H.U.G Corner: Thought of the Week- 5/4
May 4, 2018
Quiet Mind: One-Minute Retreats from a Busy World (David Kundtz)
“‘These are the days of the time famine’, says Odete Pollar in her newspaper column aimed at helping people work smarter. She cites some interesting statistics. According to a Harris survey, the amount of leisure time enjoyed by the average American has shrunk 37 percent since 1973. In the same period, the average work week, including commute time, has jumped from fewer than 41 hours to nearly 47 hours, and in some cases up to 80 hours a week.
I like the term time famine, and starvation is certainly an appropriate analogy for our situation. Many of us are starved for time and we have a passionate desire to be fed. We are starving for those moments of solitude when we can just hang out, cleaning out a drawer or looking through old letters, with no pressure or guilt. Our starvation deprives us of the nutrition that those in-between times used to give us: a feeling of centeredness in our lives, of awareness of our spiritual needs and those of our families, a confident sense of self-knowledge.
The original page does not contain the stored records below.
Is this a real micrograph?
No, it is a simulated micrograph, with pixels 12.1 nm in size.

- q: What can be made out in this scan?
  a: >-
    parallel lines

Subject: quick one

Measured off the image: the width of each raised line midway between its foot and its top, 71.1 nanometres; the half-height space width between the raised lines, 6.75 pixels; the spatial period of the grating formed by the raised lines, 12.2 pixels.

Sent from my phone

Georgia O’Keeffe’s words ring authentic as you look at her paintings of flowers. She spent many hours ‘doing nothing’ with a flower. No time famine for her. Her artistic life in the desert was a statement against that idea. And we continue to benefit from the results.
In a famine- at least in the best of situations- those who have help those who have not. Thus a questions presents itself: Where are you in the time famine, among the haves or the have-nots? Sometimes one, sometimes the other?
For the have-nots: Today, stop and really look at a flower.
For the Haves: Help someone else to do the same.”